The Limits of Front-End Testing
I recently submitted a bugfix in a codebase I haven't touched in over 6 months. I added unit tests, manually QAed, and ...broke production pretty badly.
I spent the next couple of days a bit shaken -- in trying to fix an edge case, I ended up breaking a fundamental flow in the app.
How did this happen? We have all sorts of tests: unit tests on most functions and actions (using Jest), component-level tests on this page (using React Testing Library), and end-to-end tests that check if the flow is working (using Cypress). I felt safe in writing code I wasn't 100% familiar with. I wouldn't have been surprised if another edge case showed up, but no part of me was expecting to break the entire flow, given this test coverage.
What was the leak?
First, let me explain the bug, then talk about our tests. I wrote a modification to a function which saves user data to the server, which validates that data and sends it back to us to update the UI with. I made a bad assumption which is that I wanted the data in a specific part to reset to default if the user did a specific action. My code was correct given that assumption, but this would end up locking the user in a loop where it's impossible to ever actually update that data that I keep resetting to default. I, for some strange reason, thought that it would fail the back-end validation if it wasn't completely reset. This is not how it ended up working, of course, because the reset data was completely valid to the back-end, and would get saved as the user's changes every time.
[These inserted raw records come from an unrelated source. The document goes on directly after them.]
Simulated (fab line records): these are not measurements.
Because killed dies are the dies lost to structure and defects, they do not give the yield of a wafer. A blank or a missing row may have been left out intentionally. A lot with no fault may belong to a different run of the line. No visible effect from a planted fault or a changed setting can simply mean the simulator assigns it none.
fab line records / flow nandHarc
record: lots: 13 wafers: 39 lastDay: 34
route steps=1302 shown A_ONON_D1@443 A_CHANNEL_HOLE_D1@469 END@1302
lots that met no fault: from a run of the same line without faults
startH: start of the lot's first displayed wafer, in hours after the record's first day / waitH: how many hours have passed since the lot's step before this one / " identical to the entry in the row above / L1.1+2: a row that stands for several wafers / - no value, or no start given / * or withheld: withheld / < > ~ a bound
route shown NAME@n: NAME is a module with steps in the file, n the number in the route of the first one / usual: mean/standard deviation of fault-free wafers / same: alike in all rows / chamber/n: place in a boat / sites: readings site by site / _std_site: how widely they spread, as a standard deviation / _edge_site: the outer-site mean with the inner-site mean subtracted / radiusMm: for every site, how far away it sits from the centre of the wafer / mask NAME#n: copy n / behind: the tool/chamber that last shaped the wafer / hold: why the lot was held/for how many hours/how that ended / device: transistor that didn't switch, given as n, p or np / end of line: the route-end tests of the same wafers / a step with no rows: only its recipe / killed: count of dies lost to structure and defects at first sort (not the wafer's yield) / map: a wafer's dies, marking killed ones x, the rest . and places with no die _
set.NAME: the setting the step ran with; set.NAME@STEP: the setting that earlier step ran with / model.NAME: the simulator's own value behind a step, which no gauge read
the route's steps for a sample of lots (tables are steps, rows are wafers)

The fix to this was to limit the values that are reset to only be the values I actually needed to reset. So, instead of "User did X, data that relies on X will reset to default," I'm changing it to "User did X, data that relies on X is unchanged, but I'm changing X to Y. They'll never know." This is a bit convoluted, but my summary here is: I made a bad assumption about how data would be validated. This ended up resetting the the user's data every time they tried to save.
So, how did this fail the tests, considering how easy this was to replicate in QA, and the app has a log of user actions to check if what the user actually did is what the app ended up understanding?
Our component-level tests were testing whether or not the correct components rendered and the UI updated as expected. The UI would update as expected, it was the saving to the server that failed.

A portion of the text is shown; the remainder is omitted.